“In the year that King Uzziah died I saw the Lord sitting upon a throne, high and lifted up; and His train filled the temple. Above him stood the seraphim; each had six wings: with two He covered His face, and with two He covered His feet, and with two He flew. And one called to another and said:
‘Holy, holy, holy is the Lord of Hosts: the whole earth is full of His glory.’
And the foundations of the thresholds shook at the voice of Him who called, and the house was filled with smoke. And I said: ‘Woe is me! For I am lost; for I am a man of unclean lips, and I dwell in the midst of a people of unclean lips, for my eyes have seen the King, the Lord of Hosts!’
Then flew one of the seraphim to me, having in his hand a burning coal which he had taken with tongs from the alter. And he touched my mouth, and said: ‘Behold, this has touched your lips; your guilt is taken away, and your sin forgiven.’ And I heard the voice of the Lord saying, ‘Whom shall I send, and who will go for us?’ Then I said ‘Here am I! Send me.’” (Isaiah 6:1-8)
The lady stopped me at the door of the church building and said, “I didn’t get anything out of church today!”
Looking her honestly in the face, I replied, “Well, maybe you didn’t bring anything to get it in!”
Worship, you see, is more than a good show. It is more than coming to get something. It is coming before God to do something. Yet so many of us come for little more than to be entertained by a choir, to hear a pastor discharge a clever sermon, to socialize with pleasing people, and to be caught up in the comfort and awe of an architecturally aesthetic building.
Notice in the passage, Isaiah 6:1-8, how worship for this man was dialogue. It was a conversation between God and the individual worshiper.
Do you see here how worship for Isaiah was more than preaching? Do you see how worship for Isaiah was more than a seated experience with man’s voice? There in the temple of Jerusalem Isaiah met God. And a dialogue began. God’s voice fell upon Isaiah’s ears like fifty thunders. And Isaiah dropped to his knees and said, “Woe is me! For I am lost; for I am a man of unclean lips… for my eyes have seen the Lord of Hosts.” Do you see the dialogue here? God spoke to Isaiah. Isaiah spoke to God in return. That is part of what it means to worship. It is a dialogue, a conversation between the Lord and His people.

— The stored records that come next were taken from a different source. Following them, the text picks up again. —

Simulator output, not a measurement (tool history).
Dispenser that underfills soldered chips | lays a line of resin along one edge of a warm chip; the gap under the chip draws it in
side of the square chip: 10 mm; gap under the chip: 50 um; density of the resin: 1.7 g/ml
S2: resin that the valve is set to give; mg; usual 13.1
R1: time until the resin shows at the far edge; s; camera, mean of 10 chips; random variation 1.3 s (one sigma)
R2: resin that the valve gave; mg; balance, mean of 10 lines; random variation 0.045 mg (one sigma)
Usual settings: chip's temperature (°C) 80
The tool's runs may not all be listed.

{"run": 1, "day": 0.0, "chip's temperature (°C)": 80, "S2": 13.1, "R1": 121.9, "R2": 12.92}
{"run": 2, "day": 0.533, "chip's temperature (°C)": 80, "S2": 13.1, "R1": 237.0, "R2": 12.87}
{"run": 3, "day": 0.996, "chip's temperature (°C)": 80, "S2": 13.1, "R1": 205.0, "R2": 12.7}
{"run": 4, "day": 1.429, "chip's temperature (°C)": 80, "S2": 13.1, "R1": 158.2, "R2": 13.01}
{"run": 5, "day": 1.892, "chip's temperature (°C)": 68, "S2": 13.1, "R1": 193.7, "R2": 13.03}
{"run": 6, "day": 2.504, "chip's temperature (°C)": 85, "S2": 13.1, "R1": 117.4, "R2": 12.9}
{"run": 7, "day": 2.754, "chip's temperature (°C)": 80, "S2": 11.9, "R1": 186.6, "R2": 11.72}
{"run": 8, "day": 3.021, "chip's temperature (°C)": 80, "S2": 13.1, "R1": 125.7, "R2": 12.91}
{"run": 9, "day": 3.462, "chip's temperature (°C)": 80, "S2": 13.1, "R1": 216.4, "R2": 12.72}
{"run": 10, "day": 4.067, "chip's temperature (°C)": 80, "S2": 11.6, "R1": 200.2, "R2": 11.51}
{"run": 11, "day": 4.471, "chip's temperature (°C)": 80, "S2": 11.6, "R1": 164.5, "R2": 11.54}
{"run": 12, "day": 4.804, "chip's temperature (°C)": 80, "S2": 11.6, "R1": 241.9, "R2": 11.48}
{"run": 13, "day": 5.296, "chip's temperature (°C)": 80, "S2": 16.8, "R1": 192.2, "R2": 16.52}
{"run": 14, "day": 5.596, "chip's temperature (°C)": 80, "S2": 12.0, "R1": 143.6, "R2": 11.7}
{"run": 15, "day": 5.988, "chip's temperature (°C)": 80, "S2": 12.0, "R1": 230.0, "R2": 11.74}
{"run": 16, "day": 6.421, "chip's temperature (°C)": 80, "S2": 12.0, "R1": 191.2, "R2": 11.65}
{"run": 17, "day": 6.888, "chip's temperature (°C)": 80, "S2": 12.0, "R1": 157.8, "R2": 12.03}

All too often our worship today is devoid of dialogue with God. We come to church and chatter with people. We talk with the pastor. We even talk with ourselves. But we leave never really having talked with God. Or if, indeed, we did talk with the Lord we weren’t aware of it. Queen Mary of England used to visit Balmoral Castle in Scotland every summer. She was so loved by her subjects that she toured the countryside unescorted. One afternoon she ventured far from home. Storm clouds began to gather and rain threatened, so she stopped at a cottage to borrow an umbrella. The peasant woman didn’t recognize the queen, and not wanting to loan her new umbrella to a stranger, she rummaged in the attic and found her cast-off umbrella, the one with several broken ribs and a few holes. That’s the one she gave to the queen. The next day the little cottage lady answered a knock at the door. A noble-looking man in uniform handed her the loaned umbrella and said, “The queen bids me thank you for your courtesy.” For a moment the lady was stunned. Then as the courier turned away, she burst into tears, muttering, “Had I known it was the queen I’d have given her my best!” She’d been talking to the queen and didn’t know it! And I wonder, are we not often like her when we worship? We talk to God. God talks to us. And we don’t realize it. That hymn of praise you last sang in worship, you were singing to God! Did you realize it? The last sermon you heard, did you recognize the voice of God in it? How often we come to church so half-heartedly. We limp through the hymns, parrot the prayers, and sleep through the sermon. Yet look at Isaiah! Worship for him was a direct and awesome conversation with God.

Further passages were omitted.